The Pentax K-S1 follows in the wake of cameras like the K-5 IIs and Nikon D810 by not including an optical low pass filter. These are fitted to most cameras to eliminate the problem of moiré. If you’ve ever seen someone on television wearing a pinstripe shirt, chances are strange wavy coloured bands (moiré) may appear across it.

This effect is produced when repetitive detail patterns are too fine for an image sensor’s pixel array to capture accurately. Fitting an optical low pass filter in front of the sensor guards against the phenomena by blurring an image ever so slightly, but just enough to take the edge off fine patterns and eliminate moiré. Trouble is, the filter blurs every single shot, yet most scenes you snap are unlikely to feature moiré-inducing patterns.

Nowadays larger, high-megapixel sensors are less susceptible to moiré, hence the potential to capture more detail by removing the optical low pass filter outweighs the rare instances where moiré may be visible. In reality, the extra detail benefits are very subtle and you’ll probably need to shoot using a tripod, low ISO sensitivity and a high quality lens set at its optimal aperture to see a difference.

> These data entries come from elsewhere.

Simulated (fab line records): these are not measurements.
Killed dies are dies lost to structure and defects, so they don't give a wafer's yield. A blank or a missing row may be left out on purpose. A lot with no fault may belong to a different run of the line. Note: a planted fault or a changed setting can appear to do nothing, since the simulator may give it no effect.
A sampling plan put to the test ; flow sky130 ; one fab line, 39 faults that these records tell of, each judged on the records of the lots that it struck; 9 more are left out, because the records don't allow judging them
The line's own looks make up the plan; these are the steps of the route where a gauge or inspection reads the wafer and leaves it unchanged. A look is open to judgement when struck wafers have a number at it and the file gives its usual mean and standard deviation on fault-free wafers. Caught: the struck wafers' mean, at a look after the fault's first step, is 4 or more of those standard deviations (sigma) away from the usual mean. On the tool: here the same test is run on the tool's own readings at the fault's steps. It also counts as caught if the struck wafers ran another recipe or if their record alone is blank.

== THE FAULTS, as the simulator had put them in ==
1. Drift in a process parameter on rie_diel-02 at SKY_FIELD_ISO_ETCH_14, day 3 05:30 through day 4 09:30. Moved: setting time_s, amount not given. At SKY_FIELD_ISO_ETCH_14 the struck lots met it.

But on the flip side, any problems with moiré are so uncommon you’re only likely to encounter them when shooting resolution test charts in a studio environment. If you do ever spot some interference in the real world, the K-S1 has a simulated optical low pass simulator. This works using the sensor’s Shake Reduction mechanics, which minutely vibrate the sensor to create the same level of blur as a conventional optical low pass filter provides. But the beauty of this system is you can choose when to use it.